Spiderman, Iron Man, and Captain Kirk might be able to take on the villains of the universe, but they’re no match for a physicist. At yesterday’s Comic-Con panel The Physics of Hollywood Movies, Adam Weiner*, a high school physics instructor and author of Don’t Try this at Home! The Physics of Hollywood Movies gauged the scientific accuracy of favorite sci-fi, superhero, and action-movie scenes:
Among the things we learned:
- X-Men’s Storm would need to consume 120,000 in food calories or have a nuclear reactor in her stomach to generate the minimum 500 million joules of energy needed to shoot lightning bolts from her body. On the plus side, such a metabolism definitely helps one stay in movie shape.
- In Mission Impossible, Tom Cruise survives a 2,200-g mid-air body slam (where g is the acceleration due to Earth’s gravity, 9.8 meters per second squared), but Newton’s second law doesn’t fare so well. “A force to the head exceeding 150 g’s is usually fatal.” Usually, sure. All that Scientology in his noggin probably helped cushion the blow…
- Best physics flick went to 2001: A Space Odyssey for the jogging sequence in the rotating circular space station, while raspberries went to Armageddon, The Day After Tomorrow and The Core for such travesties as exploding fireballs on an asteroid with no atmosphere. Star Trek got a (dis)honorable mention for phasers that took a half-second to reach their targets. “You’d be better off with a gun,” he noted disdainfully.

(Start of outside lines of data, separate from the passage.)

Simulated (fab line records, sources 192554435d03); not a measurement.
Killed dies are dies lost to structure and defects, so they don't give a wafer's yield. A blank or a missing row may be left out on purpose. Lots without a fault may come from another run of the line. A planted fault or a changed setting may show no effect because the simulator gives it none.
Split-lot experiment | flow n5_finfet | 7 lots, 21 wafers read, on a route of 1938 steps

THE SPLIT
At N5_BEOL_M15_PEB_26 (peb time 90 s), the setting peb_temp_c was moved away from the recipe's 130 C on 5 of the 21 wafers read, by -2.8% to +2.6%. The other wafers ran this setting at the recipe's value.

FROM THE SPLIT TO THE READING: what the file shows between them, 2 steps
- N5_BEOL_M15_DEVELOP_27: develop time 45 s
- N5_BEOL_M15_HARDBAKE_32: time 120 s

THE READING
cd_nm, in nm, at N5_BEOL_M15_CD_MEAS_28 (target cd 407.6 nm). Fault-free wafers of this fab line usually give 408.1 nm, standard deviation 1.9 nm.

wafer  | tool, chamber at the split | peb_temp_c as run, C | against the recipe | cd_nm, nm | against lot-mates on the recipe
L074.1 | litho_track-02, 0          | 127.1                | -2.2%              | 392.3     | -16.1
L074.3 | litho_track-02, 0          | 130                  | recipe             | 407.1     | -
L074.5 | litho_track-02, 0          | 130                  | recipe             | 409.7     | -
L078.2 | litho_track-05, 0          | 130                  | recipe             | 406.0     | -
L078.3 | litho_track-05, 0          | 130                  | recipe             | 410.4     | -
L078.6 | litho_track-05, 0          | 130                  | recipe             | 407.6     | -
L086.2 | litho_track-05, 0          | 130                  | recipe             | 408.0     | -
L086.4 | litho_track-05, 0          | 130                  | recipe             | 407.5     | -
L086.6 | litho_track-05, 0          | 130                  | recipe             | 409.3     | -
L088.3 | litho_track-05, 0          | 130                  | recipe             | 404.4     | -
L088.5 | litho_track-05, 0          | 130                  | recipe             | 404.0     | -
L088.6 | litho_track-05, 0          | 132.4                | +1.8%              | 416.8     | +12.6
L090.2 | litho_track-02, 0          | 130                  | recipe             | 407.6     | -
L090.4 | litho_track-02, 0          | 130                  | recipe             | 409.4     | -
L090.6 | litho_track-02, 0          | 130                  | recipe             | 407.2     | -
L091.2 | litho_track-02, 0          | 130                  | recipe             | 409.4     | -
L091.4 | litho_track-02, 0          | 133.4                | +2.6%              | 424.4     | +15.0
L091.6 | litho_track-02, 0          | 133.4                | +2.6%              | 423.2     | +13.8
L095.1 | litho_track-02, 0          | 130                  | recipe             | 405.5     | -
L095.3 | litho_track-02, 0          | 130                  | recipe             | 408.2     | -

After the session, Weiner noted the rising trend of scientists—James Kakalios (The Physics of Superheroes, Lawrence Krauss (Physics of Star Trek) and our own Phil Plait—using pop culture to teach science literacy. “The public’s view of the world is so shaped by popular culture, we have to start to make those connections and show what’s real and what’s not,” he said.
—Guest-blogger Susan Karlin
* Folks in LA can catch Weiner when he hosts “When Worlds Collide: The Science of Movies” panel at the Academy of Motion Pictures Arts & Sciences Aug 6.


July 24th, 2009 at 9:16 pm
Love this info! count me in!
July 24th, 2009 at 10:33 pm
Cruise used his scientology space alien powers to do that stunt for real.
July 26th, 2009 at 6:07 am
Always entertaining, Sue. Thanks for this super explanation of the dichotomies of comic book physics.
Tom Cruise is a scientologist? I mean, I knew he was an insecure, dyslexic, closeted homosexual loony, but SCIENTOLOGY?! The man is a superhero of Freakishness.
July 28th, 2009 at 3:16 pm
Now this is science information that can be used anywhere!
Dont forget all the inaccuracies in our beloved Super Man: for one catching Ms. Lane at that speed and bringing her to an abrupt halt would surely kill her, and rewinding the earths rotation would surely have dire consequences for earths inhabitants.
ooh, ooh and iron man falling landing in his suit, sure the suit is magnificently built to withstand damage, but he is still an ordinary human and would have been squished within in the suit due to force and pressure of impact
July 28th, 2009 at 3:47 pm
For the dumbest physics see the movie “ABSOLUTE ZERO”, Marvista Entertainment (2006). The writer must have been a kindergarten drop out.
July 29th, 2009 at 3:02 pm
Your list of the dumbest physics has overlooked the most obvious “physics blunder”—that is explosions in space with sounds of explosions. Even a modern a movie as “Moon” makes this same blunder.
July 29th, 2009 at 3:04 pm
there is no comment in the comment field to edit!
July 29th, 2009 at 6:10 pm
Gary – while moviemakers regularly violate ‘In space no one can hear you scream’, they may in fact have a reason rather than merely blundering. At the 1976 Science Fiction Worldcon in Kansas City, Lucas et al were present to promote ‘Star Wars’. A fan asked if they’d ‘get it right’, like ‘2001′, and he replied that in fact he would have sound, which got loud boos. He went on to explain that it was required (at least in his film) for dramatic effect (as I remember after 30+ years, spacership battles w/o sound would simply not work).